Advertisement
 
(Page 2 of 3)

A mogul returns to finish what he started

Harry E. Sloan left Hollywood and got rich in Europe. Now he's back, trying to revive MGM's faded fortunes.

March 04, 2007|Claudia Eller | Times Staff Writer

A self-described political junkie at UCLA, Sloan went to Loyola Law School at night and hoped to run for office or get a political appointment. But the Watergate scandal changed his mind. "Suddenly, 100% of the criminals were lawyers," Sloan recalled.

So, in 1974, he instead became a lobbyist for the Screen Actors Guild.

Two years later, leveraging his relationships with agents and actors, he formed his own entertainment law firm with Kuppin. He represented such hot young TV stars as Ron Howard from "Happy Days," Gary Coleman from "Diff'rent Strokes," and John Schneider and Tom Wopat from "Dukes of Hazzard."

He may not have invented the "sickout," but Sloan routinely outmaneuvered the studios by instructing clients to walk off shows to get them raises.

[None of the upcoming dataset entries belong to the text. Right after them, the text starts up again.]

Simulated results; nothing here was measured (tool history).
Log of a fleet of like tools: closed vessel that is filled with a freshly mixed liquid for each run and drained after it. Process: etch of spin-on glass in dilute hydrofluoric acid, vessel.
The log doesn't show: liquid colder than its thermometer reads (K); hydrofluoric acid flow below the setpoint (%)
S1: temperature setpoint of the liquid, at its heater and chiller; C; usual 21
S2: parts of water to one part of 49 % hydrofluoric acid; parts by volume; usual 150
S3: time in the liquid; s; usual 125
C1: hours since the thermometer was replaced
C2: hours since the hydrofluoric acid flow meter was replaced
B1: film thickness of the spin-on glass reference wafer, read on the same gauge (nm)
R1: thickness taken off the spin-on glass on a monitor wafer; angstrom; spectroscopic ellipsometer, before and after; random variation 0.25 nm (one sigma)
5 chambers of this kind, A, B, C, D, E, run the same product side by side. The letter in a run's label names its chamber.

Former Warner Bros. Chairman Bob Daly was angry for years after Sloan's "Dukes of Hazzard" clients quit the popular CBS series and sued the studio for allegedly cheating them out of millions of dollars.

"He didn't ask us for more money; he sued us for merchandising fraud the day of our annual meeting," recalled Daly, who said it was an embarrassment to the company's chief executive, the late Steve Ross.

The two stars eventually got a decent pay increase.

In 1983, the two lawyers traded in their careers and scraped together $2 million to buy New World from B-movie director Roger Corman.

The pair took full advantage of the go-go 1980s, when junk bonds were plentiful, to build New World into a leading supplier of prime-time TV shows, including "The Wonder Years."

But the company almost went broke, Kuppin said. When the stock market crashed in 1987, New World's glory days ended. "We were a little too anxious to expand and have bragging rights," Kuppin said. "We were arrogant guys, full of ourselves."

They still managed to sell the company to financier Ronald Perelman in 1989 for nearly $300 million, including debt. Sloan walked away with $25 million. He said he was so stressed out after the sale that he considered retiring to his beach house in the Malibu Colony. He was 39.

"It lasted seven minutes," Sloan said. "I didn't know what to do with myself."

When he was running New World, he had marveled as the value of U.S. TV shows had soared internationally. When he learned that TV stations in Germany, France, and the United Kingdom had been snapped up as those countries privatized broadcasting, he identified less obvious opportunities in Scandinavia and then Eastern Europe.

He bought a national cable channel in Norway and a local station in Denmark. Scandinavian Broadcasting System was born with a $5-million investment by Sloan. It eventually grew to 16 TV stations, 21 premium pay channels and 11 radio networks in nine countries.

The company went public in 1993 and was sold in 2005 -- when its annual revenue topped $1.3 billion -- to two private equity firms: Kohlberg Kravis Roberts & Co. and Permira.

But Sloan was frustrated that he could never break into the big European markets. "It was almost a great company," he said.

Returning to his roots

Back in Los Angeles, Sloan had become chairman of Lionsgate, an independent film and TV company SBS had invested in to supply content for its channels. Lionsgate's mission was to take on the giants by being more cost-efficient. During his tenure, Lionsgate produced films, but as chairman, Sloan had no operational role.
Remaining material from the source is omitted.